The IRS only began to audit Trump’s 2016 tax filings on April 3, 2019 — more than two years into his presidency — when the committee chairman, Rep. Richard Neal, D-Mass., asked the agency for information related to the tax returns. 

By comparison, there were audits of President Joe Biden for the 2020 and 2021 tax years, said Andrew Bates, a White House spokesperson. A spokesperson for former President Barack Obama said Obama was audited in each of his eight years in office. 

The Joint Committee on Taxation report last week raised multiple red flags about aspects of Trump’s tax filings, including his carryover losses, deductions tied to conservation and charitable donations, and loans to his children that could be taxable gifts. 

The House passed a bill in response that would require audits of any president’s income tax filings. Republicans strongly opposed the legislation, raising concerns that a law requiring audits would infringe on taxpayer privacy and could lead to audits being weaponized for political gain. 

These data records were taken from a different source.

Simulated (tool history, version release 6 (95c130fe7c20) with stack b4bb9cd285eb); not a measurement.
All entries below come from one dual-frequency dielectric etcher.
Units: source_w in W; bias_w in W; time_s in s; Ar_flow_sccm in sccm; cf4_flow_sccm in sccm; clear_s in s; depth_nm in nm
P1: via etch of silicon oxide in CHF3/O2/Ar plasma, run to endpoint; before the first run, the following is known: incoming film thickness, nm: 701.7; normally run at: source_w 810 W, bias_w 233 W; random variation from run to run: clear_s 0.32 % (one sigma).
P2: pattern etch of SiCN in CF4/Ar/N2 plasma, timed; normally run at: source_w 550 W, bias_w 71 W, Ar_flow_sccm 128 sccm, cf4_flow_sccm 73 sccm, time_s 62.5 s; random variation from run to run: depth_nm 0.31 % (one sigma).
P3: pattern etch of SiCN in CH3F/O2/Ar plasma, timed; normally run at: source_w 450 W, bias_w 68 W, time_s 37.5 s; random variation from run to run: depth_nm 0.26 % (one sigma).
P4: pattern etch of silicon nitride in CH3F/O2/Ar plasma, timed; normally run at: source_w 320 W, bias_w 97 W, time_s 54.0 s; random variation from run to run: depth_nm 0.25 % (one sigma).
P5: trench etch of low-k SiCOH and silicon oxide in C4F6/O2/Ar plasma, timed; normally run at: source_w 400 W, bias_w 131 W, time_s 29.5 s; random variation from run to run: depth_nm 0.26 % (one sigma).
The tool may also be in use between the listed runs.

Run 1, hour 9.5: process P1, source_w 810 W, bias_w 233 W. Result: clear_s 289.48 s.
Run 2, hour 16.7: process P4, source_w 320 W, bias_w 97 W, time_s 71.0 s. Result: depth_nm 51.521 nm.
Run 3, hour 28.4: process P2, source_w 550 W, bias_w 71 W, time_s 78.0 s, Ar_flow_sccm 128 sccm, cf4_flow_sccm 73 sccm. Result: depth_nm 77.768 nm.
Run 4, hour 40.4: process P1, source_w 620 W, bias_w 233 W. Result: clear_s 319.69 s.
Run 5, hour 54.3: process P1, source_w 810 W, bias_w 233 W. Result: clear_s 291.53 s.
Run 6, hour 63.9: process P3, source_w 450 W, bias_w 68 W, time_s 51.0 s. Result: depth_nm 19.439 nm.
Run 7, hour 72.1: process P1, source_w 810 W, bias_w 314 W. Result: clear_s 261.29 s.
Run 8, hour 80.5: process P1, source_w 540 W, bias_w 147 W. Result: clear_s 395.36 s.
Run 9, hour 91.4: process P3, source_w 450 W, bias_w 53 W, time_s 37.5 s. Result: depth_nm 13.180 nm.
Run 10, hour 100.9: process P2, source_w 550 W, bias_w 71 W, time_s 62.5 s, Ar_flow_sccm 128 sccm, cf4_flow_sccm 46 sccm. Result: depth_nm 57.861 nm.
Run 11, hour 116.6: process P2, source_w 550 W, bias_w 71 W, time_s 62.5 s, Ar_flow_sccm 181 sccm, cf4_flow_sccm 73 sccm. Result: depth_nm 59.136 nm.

The measure, approved mostly along party lines, has little chance of becoming law anytime soon with a new Republican-led House being sworn in in January. Rather, it is seen as a starting point for future efforts to bolster oversight of the presidency. 

Republicans have argued that Democrats will regret the move once Republicans take power next week, and they warn that the committee’s new GOP chair will be under pressure to seek and make public the tax returns of other prominent people. 

Rep. Don Beyer, chairman of the Joint Economic Committee and a Ways and Means Committee member, presided over the routine pro forma session in the House as the tax returns were released. Beyer, D-Va., said the release was delayed as committee staff worked to redact personal and identifying information, a promise Democrats made to Republicans during a closed meeting last week. 

“We’ve been trying to be very careful to make sure that we weren’t ‘weaponizing’ the IRS returns,” he said. 

Every president and major-party candidate since Richard Nixon has voluntarily made at least summaries of their tax information available to the public. Trump bucked that trend as a candidate and as president, repeatedly asserting that his taxes were “under audit” and couldn’t be released. 

Trump’s lawyers were repeatedly denied in their quest to keep his tax returns from the House committee. A three-judge federal appeals court panel in August upheld a lower-court ruling granting the committee access. 

Trump’s lawyers also tried and failed to block the Manhattan district attorney’s office from getting Trump’s tax records as part of its investigation into his business practices, losing twice in the Supreme Court. 

Trump’s longtime accountant, Donald Bender, testified at the Trump Organization’s recent Manhattan criminal trial that Trump reported losses on his tax returns every year for a decade, including nearly $700 million in 2009 and $200 million in 2010. 

Bender, a partner at Mazars USA LLP who spent years preparing Trump’s personal tax returns, said Trump’s reported losses from 2009 to 2018 included net operating losses from some of the many businesses he owns through the Trump Organization. 

The Trump Organization was convicted earlier this month on tax fraud charges for helping some executives dodge taxes on company-paid perks such as apartments and luxury cars.